Q2MM stands for quantum (mechanics) to molecular mechanics, quantum guided molecular mechanics, etc. Q2MM is free software for force field optimization.
Q2MM uses Python 2.7.4. I'm reluctant to use more recent versions of Python because as far as I know, Schrodinger still uses 2.7.4.
The following modules are required, but are included in the standard library for Python 2.7.4
- argparse
- collections
- copy
- glob
- itertools
- logging
- mmap
- os
- random
- re
- string
- sqlite3
- subprocess
- sys
- textwrap
- time
Required but not in the standard library
- numpy
For particular features
- schrodinger
If you'd like to use Schrodinger features, they recommend running external Python scripts using
$SCHRODINGER/run somepythoncode.py
I will update this when I have more information on how to configure your environment variables such that you can use
python somepythoncode.py
and still use the Schrodinger modules.
You can get help for most python Q2MM scripts using the command line. Here's an example.
python calculate.py -h
Towards the end Schrodinger mm3.fld files, there is a section for specific substructure parameters. For information on how to setup a MM3* substructure, see the MacroModel reference manual.

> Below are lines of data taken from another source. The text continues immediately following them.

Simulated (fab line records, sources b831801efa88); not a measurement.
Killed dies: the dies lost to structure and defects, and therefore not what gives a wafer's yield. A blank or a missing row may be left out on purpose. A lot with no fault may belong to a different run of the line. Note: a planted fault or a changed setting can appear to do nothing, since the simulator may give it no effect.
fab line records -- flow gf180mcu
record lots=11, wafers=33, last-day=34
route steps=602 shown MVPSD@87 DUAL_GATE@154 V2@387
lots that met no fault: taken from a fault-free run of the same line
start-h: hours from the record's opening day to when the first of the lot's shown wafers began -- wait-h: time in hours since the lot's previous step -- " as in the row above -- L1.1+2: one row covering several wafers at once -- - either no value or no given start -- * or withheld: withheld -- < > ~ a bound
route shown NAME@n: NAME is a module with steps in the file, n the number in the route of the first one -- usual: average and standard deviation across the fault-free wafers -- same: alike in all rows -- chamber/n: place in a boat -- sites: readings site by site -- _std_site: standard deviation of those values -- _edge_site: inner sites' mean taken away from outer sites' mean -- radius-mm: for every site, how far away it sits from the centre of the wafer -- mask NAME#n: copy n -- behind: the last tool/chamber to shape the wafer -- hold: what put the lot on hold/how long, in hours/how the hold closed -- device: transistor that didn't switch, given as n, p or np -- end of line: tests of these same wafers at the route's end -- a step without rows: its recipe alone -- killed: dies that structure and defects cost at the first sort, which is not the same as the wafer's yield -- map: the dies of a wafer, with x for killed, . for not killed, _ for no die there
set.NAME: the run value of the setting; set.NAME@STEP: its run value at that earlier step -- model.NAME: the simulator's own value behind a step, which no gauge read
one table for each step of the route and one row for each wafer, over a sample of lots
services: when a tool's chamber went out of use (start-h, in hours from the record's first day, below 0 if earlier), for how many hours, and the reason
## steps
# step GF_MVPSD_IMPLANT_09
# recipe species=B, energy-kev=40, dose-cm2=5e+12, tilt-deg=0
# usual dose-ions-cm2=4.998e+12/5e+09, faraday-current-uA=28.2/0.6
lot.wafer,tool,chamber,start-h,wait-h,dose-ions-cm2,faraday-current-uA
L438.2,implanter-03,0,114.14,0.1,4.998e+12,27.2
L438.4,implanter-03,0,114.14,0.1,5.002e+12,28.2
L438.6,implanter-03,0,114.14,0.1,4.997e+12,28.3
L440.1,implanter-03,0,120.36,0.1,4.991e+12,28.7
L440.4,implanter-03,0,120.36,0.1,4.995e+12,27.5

Substructures are marked for optimization by adding the word OPT to their name. For example, you could name your substructure "New Metal Parameters OPT". Running
python parameters.py -f pathtomm3fld -a -pp
will print a list of the parameters that Q2MM identified. You can redirect the output parameter list to a file using standard Unix redirection,
python parameters.py -f pathtomm3fld -a -pp > params.txt
The format of params.txt looks like
1854 1 0.0 inf
1854 2 0.0 inf
1854 3 -inf inf
1855 1 0.0 inf
1855 2 0.0 inf
1856 1 -inf inf
1856 2 -inf inf
1856 3 -inf inf
The first column refers to the line of the force field file where the parameter is located. The second column is an index refering to the location of the parameter in that line. For Schrodinger and mm3.fld, equilibrium bond lengths are found in column 1, force constants in column 2, dipoles in column 3, etc. See the documentation inside the parameters module for more details.
The 3rd and 4th column are optional and specify the allowed parameter range. These values can be any floating points. Also, inf is used to signify the parameter can go to infinity. If the 3rd and 4th column aren't included, Q2MM will attempt to identify suitable parameter ranges based upon the parameter type.
To select only certain types of parameters, use
python parameters.py -f mm3.fld -pt bf af
This command would print the bond and angle force constants in the format described above. See the help dialogue for parameters.py for more information on the available parameter types and commands.
I would always recommend making a backup of your force field before beginning an optimization.
The loop module uses customized input files to manage the optimization of parameters. You can supply the input file using the simple command
python loop.py someinputfile
Here's an example of what the input file could look like.
DIR somedir
FFLD read mm3.fld # This is a comment.
PARM params.txt
RDAT -d somedir -je str_a.mae str_b.mae str_c.mae -je str_d.mae str_e.mae -jb str_a.mae str_b.mae str_c.mae str_d.mae str_e.mae
CDAT -d somedir -me str_a.mae str_b.mae str_c.mae -me str_d.mae str_e.mae -mb str_a.mae str_b.mae str_c.mae str_d.mae str_e.mae
COMP -o opt_start.txt
# Here's another comment.
LOOP 0.15
GRAD
SIMP
END
LOOP 0.05
GRAD
END
FFLD write smm3.fld
CDAT
COMP -o opt_end.txt
Let's breakdown each line.
DIR somedir
This sets the directory where all the data files, atom.typ, and mm3.fld files are located. Also, the MacroModel calculations will be run from this directory, and Q2MM intermediate or temporary files will be written here.
FFLD read mm3.fld
Read the initial force field.
PARM params.txt
Select certain parameters in the force field you just read. Without this, all parameters in the substructre are selected.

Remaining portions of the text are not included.